Paper Illustrations by Helen Musselwhite
All works below are reproduced by kind permission of the artist. For projects commissioned for commercial projects I’m not clear where copyright permission lies, so please be sure to check out all her work on her website to see the wide range of beautiful and varied projects she has undertaken! http://helenmusselwhite.com
Ghost Fox © Helen Musselwhite
I love this talented and original artist’s work, which you will often come across on magazine covers, editorial illustrations, books, shop windows and theatre posters. I first saw a magical cover she created for the Evening Standard’s Stylist magazine on fairy tales. Musselwhite started off her career working for a graphic design industry but began creating her own self-directed work in papier mache to sell and craft stores and shops. Eventually she discovered paper sculpture, which has now become her main medium. In 2014 she won the prestigious V&A Illustration Awards: Published Category – Editorial Illustration.

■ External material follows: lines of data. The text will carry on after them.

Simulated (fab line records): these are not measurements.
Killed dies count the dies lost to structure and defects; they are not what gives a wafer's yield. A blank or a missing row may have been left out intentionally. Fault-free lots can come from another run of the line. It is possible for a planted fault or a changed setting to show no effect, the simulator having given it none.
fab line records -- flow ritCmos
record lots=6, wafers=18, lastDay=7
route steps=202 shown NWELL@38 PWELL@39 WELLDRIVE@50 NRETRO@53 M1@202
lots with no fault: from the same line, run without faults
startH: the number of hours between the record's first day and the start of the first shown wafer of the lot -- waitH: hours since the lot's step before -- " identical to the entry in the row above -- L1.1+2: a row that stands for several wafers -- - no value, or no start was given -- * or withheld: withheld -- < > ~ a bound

Musselwhite has done some wonderfully intricate fairy tale-like wintery scenes for various magazine covers, giving a whole new lease of life to the genre. There’s something quite Victorian about her work – she’s rather rediscovered the lost art of 19th paper-cuts used in scrapbooking, making toy paper proscenium arch theatres, and many other items. Below is a modern twist on the Victorian bell-jar. It’s nineteenth century antecedents would have been full of taxidermied animals or dried foliage.
Island Cottage Glass Dome © Helen Musselwhite
I like her focus on the natural worldand I’ve loved making things with paper ever since I was a child, so her work really is designed to appeal to me. Musselwhite says “I think I got into working with paper because I thought it would be quicker than painting (not true) and I also love the rich, flat and continuous colours of paper. I’m also very keen on watercolour paper, I like the different textures and brown paper and card for its utilitarianism. I really like that you can score, fold, curl and photocopy onto paper. I use a lot of pattern that I get from my collection of 60s and 70s pillowcase and duvet covers. Japanese patterned fabric is good to use too. I like the idea of building layers, to create a scene that the viewer could jump into, another world that’s a bit like a fairytale or a children’s story “
Ghost Butterflies © Helen Musselwhite
Autumn Wood © Helen Musselwhite
As well as being an excellent illustrator I love Musselwhite’s sense of colour, whether a ghostly and subtle monochrome work, a scene like the autumnal setting above or the bright coloured work she did for Cadbury’s (see her website)
Mother and Child © Helen Musselwhite
Musselwhite’s constructions are very stage-set like and having once worked in theatre a long time ago, I think she’d be a very good theatre set designer. She has designed some shop windows for Stella McCartney in London, Paris, New York, LA and Milan, which are very theatrical in nature.